People are motivated by love, money, security, and power. Sheila Lowe then showed us samples of handwriting, asking which we thought were influenced by the various motivations. The sample she showed us of someone motivated by love (Princess Diana) had rounded letters. Then, she told us her own daughter had been murdered by her boyfriend ten years earlier. He had asked Lowe to analyze his handwriting, and there were a number of red flags. His handwriting also showed he had a head injury. She went on to show us samples of bold handwriting, indicating a power motivation. Handwriting that shows emotional needs is motivated by security. Handwriting can indicate a need to create, or a need for material things.

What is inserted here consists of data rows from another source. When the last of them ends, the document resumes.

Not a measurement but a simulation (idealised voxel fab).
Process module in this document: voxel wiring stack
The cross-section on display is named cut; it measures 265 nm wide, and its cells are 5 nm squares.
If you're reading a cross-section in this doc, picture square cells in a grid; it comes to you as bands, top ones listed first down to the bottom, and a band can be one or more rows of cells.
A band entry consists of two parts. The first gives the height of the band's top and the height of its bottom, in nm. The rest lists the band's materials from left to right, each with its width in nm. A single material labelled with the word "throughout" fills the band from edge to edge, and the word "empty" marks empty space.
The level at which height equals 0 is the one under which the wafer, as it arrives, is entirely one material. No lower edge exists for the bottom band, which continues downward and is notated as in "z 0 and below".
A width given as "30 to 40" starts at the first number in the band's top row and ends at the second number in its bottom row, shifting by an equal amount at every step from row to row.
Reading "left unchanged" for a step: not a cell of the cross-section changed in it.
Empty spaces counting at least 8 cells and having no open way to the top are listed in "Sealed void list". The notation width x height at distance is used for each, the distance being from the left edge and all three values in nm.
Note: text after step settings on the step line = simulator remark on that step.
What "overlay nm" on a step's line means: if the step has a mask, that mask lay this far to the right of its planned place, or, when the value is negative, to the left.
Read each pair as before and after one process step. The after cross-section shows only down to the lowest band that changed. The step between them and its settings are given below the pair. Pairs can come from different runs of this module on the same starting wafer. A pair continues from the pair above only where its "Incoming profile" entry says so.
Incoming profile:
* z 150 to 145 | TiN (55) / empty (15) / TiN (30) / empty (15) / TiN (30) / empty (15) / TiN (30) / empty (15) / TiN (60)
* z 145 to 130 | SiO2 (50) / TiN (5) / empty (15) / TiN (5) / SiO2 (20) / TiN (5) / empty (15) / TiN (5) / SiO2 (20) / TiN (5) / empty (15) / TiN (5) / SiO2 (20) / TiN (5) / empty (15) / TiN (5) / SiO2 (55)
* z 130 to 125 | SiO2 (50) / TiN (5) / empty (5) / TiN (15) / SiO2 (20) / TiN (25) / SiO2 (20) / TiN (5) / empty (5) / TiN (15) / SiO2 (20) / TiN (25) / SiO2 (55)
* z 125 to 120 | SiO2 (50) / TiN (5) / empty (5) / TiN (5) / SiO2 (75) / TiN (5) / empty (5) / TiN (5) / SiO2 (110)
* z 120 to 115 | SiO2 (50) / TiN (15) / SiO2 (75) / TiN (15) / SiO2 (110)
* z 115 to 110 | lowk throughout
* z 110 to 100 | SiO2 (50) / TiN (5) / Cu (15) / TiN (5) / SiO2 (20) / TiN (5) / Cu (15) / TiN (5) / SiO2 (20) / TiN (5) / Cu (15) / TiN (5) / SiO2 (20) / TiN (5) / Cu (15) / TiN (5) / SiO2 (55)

Lowe's sleuth in her novels, Claudia Rose, does the same sort of analysis. Lowe also does handwriting authentication for forgery cases. The most recent book in the Forensic Handwriting series, Last Writes, involves an old stuffed bunny, and a religious cult. When a three-year-old disappeared, she left her bunny behind. Sheila admitted she wasn't happy with the title or the cover art of this book. The art was sent with a note, "Here's your cover art. We hope you love it as much as we do." But, Lowe doesn't love it. Her books are not cozies. They're psychological suspense. But, cozy readers who pick it up might be disappointed. And, readers of psychological suspense won't pick it up because it looks like a cozy.
She wanted the title "Unholy Writ" for this mystery about a religious cult, but her new editor didn't like it. She said Lowe's readers wouldn't understand the title. Lowe's response was, you're underestimating my readers.
Sheila Lowe's portion of the Write Now! conference ended with a raffle for stuffed bunnies, since the child's stuffed bunny is important to Last Writes.